Posted on MacBytes.com (http://www.macbytes.com)
Approved by Mudbug

Aug 27, 2005, 07:48 PM
For purely selfish reasons? I'd want whatever came out ahead for MY specific habits, and that depends on exactly HOW much each song cost, so I can't answer.

Except I can: I'd want it to stay fixed. Becauce variable opens the door for the RIAA to play games I don't want them playing, a la Japan.

And for consumers in general, simplicity is a big benefit of iTunes. Look at the bad reviews of other download services with variable pricing (and even terms). Confusion is bad.

There's enough confusion in iTunes due to the few "album only" songs. If the labels want to play games with new releases they can do it that way for a while. Don't give them any more tools to pester music shoppers.
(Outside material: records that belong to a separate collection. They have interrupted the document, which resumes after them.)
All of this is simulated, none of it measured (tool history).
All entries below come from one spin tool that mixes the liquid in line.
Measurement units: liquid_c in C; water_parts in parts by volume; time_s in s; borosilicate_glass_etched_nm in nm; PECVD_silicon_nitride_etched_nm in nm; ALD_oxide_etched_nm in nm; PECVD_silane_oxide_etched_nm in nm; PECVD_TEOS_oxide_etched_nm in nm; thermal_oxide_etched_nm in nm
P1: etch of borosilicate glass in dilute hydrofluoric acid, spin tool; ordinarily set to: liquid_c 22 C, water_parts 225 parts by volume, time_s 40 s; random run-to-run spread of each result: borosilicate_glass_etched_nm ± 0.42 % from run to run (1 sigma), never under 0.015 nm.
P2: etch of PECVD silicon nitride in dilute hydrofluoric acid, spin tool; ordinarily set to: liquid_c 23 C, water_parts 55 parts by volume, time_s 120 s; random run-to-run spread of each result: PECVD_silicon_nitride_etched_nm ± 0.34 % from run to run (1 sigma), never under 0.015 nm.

It would seem that the poll agrees with me :)

Aug 27, 2005, 07:50 PM
fixed. duh. its not broken, they don't have anything to fix.

Aug 27, 2005, 08:35 PM
Gee, I wonder if Apple, like all corporations, will look at it from the perspectives of 1) profits and 2) remaining competitive? Perhaps they'll let users choose from Plan A or Plan B to try to capture market share. A cost-benefit analysis in the boardroom will decide this one, not pressure from anyone.
If Apple were in this for the profits they'd have been straight out the door, I hear they barely make a cent on each song?

Aug 27, 2005, 08:51 PM
If Apple were in this for the profits they'd have been straight out the door, I hear they barely make a cent on each song?

Apple *is* in it for a profit ... just a hardware profit. ;)

I dunno about the record execs' ideas about variable pricing...that is, I'm not so sure they'll really spur any sales. As for me purchasing, I suspect that the music I want falls on the lower end of the popularity scale, for the most part... but I'm not sure.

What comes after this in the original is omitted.